COLERAINE - The bruised and battered face of Evelyn McDaid, newly widowed by a "maverick group of yobs" who attacked her and killed her husband, graphically illustrates that political peace in Northern Ireland has not eradicated violence.
McDaid, a Protestant, and her Catholic husband, Kevin, fell victim to a mob which poured out of a pub and drove to a Catholic area of the County Londonderry town of Coleraine, enraged by reports that nationalist flags were on display.
This led to what police described as "bedlam", with "huge disturbances" involving up to 60 people engaged in hand-to-hand fighting. Kevin McDaid was beaten and kicked and died shortly afterwards.
"I went across to help him and they beat me while they beat him," Evelyn McDaid said yesterday. "Then my neighbour had to step in to save me, and she was pregnant and they beat her too and she shouted 'I'm pregnant' and they didn't care."
The incident took place in the aftermath of a key football match between Rangers and Celtic. In Northern Ireland the teams have fervent followings with Protestants supporting Rangers and Catholics Celtic. Tensions had been evident before the match, which Rangers won to take the league title.
Amid reports that loyalists intended to stage victory celebrations close to the Catholic Heights area of the town, negotiations were held involving police officers and Protestant and Catholic representatives.
Things appeared to have been calmed down by the talks, in which Kevin McDaid took part. But it did not work. A group of up to 40 men descended on the estate and in the ensuing rampage McDaid was murdered. He had four children, including a foster child.
Twelve men have been arrested by police while an inquiry has been announced into the police handling of the incident.
McDaid's death has illustrated that today's much more peaceful Northern Ireland is still subject to eruptions of brutal violence, often entirely unexpected. He was the fifth person to be murdered in the province this year. A man was killed in Londonderry by republicans in February, then in March two soldiers and a police officer were shot dead in County Antrim and County Armagh by republican dissidents.
And over the years, the town of Coleraine has provided an example of a place which - although not generally regarded as a violent hotspot - still experiences sectarian flare-ups with lethal consequences.
In 1997 an off-duty Protestant police officer was beaten and kicked to death in the street by a loyalist mob in the nearby town of Ballymoney.
The mob objected to his involvement in policing marching disputes. The following year, three Catholic schoolboys, the oldest of whom was 10, died in a fire when loyalists petrol-bombed a house in the town, again during parading controversies
The courts have just dealt with the case of Michael McIlveen, a 15-year-old Catholic schoolboy who was beaten to death in 2006 in the neighbouring Ballymena by a group of Protestant youths who chased and cornered him.
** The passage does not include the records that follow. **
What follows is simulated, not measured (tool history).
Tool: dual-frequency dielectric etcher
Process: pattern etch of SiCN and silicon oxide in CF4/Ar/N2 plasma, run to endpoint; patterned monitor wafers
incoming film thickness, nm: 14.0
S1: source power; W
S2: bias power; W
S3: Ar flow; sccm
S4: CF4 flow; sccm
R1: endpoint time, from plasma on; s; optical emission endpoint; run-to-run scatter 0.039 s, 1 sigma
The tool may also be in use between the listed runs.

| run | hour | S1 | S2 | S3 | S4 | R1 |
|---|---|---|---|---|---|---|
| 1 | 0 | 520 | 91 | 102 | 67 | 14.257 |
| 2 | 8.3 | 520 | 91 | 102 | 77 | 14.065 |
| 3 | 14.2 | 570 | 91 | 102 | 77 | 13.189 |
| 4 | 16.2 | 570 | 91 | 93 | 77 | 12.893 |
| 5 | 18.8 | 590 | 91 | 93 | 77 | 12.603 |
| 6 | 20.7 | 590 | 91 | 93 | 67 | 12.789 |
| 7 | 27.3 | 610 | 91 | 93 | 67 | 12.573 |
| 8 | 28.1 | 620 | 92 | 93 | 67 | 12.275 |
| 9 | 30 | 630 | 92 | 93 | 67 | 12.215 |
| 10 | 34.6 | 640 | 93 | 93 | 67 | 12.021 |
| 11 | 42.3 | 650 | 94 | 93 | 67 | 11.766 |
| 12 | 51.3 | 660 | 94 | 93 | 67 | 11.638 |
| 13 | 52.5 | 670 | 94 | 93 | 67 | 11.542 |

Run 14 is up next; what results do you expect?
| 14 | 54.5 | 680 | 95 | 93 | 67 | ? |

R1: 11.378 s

There are many more events which do not result in death. In Ballymena, for example, police recorded 133 sectarian offences in a 12-month period, 53 per cent of them directed against Catholics and 43 per cent against Protestants. The cities of Belfast and Londonderry have an even higher level of such incidents.
They tend to rise during the loyalist marching season. This is now looming, and will reach a peak in July.